In the income tax years between 2003 and 2007 the taxpayer conducted plant trials over a number of months to experiment with a number of potential improvements to its copper and lead concentrators and its copper smelter. 

The taxpayer sought to claim a large part of this expenditure as R&D at the enhanced deduction rate of 125% and for each of the relevant tax years, the Commissioner disallowed many, but not all, of the items of expenditure claimed. 

Under review, the Commissioner contended that the amounts were not eligible on the basis that the amounts related to "feedstock expenditure" being expressly excluded from the statutory definition of "research and development expenditure". Such excluded expenditure is that incurred to acquire goods and materials that will be the subject of transformation or processing in the R&D activities. 

It was also contended that some expenditures overlapped because the product of the plant trials was fed into the copper smelter activities and as such became excluded "feedstock expenditure".

On a detailed analysis of the complicated scientific factual position, the Tribunal held that on a correct application of the principles of statutory interpretation, the taxpayer was entitled to substantially succeed.  It held that the term feedstock expenditure was a defined term that must be construed as defined, subject only to the proposition that the meaning of the definitions themselves may be informed by the context of the legislation read as a whole. 

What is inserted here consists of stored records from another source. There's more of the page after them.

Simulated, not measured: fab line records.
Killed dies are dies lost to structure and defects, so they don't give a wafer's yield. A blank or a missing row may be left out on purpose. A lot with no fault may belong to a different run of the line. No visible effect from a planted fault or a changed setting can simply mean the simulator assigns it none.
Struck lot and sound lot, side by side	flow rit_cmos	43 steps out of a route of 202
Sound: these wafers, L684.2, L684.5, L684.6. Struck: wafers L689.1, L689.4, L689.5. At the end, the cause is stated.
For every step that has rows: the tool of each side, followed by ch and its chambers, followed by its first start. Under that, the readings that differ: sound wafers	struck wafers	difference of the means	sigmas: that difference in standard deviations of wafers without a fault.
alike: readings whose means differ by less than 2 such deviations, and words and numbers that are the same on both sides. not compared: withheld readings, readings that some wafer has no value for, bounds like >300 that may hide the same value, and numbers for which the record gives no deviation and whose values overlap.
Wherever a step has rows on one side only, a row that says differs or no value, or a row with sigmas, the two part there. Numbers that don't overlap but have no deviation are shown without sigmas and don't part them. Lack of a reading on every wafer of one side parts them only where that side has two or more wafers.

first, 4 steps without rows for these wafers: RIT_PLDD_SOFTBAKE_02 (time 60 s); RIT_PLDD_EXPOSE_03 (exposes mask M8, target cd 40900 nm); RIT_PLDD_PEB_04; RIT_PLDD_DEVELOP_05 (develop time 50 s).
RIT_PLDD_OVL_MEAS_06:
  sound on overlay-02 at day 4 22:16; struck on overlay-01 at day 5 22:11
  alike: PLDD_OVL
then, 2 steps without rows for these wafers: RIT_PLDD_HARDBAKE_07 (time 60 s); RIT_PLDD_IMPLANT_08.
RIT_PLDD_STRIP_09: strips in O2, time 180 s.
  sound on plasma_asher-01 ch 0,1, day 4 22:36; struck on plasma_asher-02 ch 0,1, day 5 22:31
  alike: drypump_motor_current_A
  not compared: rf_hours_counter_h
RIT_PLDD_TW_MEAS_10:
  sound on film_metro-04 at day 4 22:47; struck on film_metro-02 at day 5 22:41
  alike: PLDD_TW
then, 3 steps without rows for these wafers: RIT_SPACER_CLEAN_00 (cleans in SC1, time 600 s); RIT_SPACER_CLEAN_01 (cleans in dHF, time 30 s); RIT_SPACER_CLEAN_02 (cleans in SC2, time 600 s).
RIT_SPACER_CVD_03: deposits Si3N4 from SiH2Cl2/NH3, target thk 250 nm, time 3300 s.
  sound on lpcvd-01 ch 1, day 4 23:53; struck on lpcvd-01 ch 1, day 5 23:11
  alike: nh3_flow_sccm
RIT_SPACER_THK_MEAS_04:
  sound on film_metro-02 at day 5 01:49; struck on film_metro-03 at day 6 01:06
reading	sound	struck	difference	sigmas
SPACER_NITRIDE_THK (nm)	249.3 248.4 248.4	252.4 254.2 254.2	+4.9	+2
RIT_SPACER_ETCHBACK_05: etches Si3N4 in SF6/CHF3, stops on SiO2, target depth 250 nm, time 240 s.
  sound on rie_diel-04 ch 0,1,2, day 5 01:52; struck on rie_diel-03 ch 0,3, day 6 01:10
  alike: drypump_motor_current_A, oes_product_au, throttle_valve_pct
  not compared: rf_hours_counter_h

The Tribunal stated that things which are acquired to be the subject of some process cannot share a common identity with those acquired to subject them to that activity. Critically it also had regard to the link between feedstock expenditure and feedstock outputs to the extent that the Tribunal recognised that feedstock expenditure must be on goods or materials that may potentially become ‘products’ as a result of the transformation or processing. It acknowledged that the feedstock scheme enacted is coherent and self-contained.

Mining and R&D

The Tribunal also addressed some of the Commissioner’s specific considerations as follows:

  • The submission that the construction of the legislation requires a “common-sense commercial approach” was rejected where the proposition would support an outcome otherwise than that expressed by the text of the legislation itself.
  • The mere argument that a disproportionate benefit may arise compared to the risk incurred cannot displace the meaning of the statute as expressed by its text.
  • The compound phrase “expenditure incurred by the company in acquiring or producing materials or goods to be the subject of processing or transformation by the company in research and development activities” must be read as a whole.  

However it also accepted the Commissioner's argument on the overlapping expenditures on the basis that the R&D plans that were developed independently of each other and the timing of the scheduling of the R&D activities. 

Given that the definition of feedstock expenditure is substantially similar under the current R&D tax incentive, many aspects of this case, subject to appeal, will remain relevant in the interpretation of those provisions. 

AAT Case [2014] AATA 515, Re GHP 104 160 689 Pty Ltd and FCT, AAT, Kerr P, AAT Ref: 2011/4618, 4619, 4674, 29 July 2014.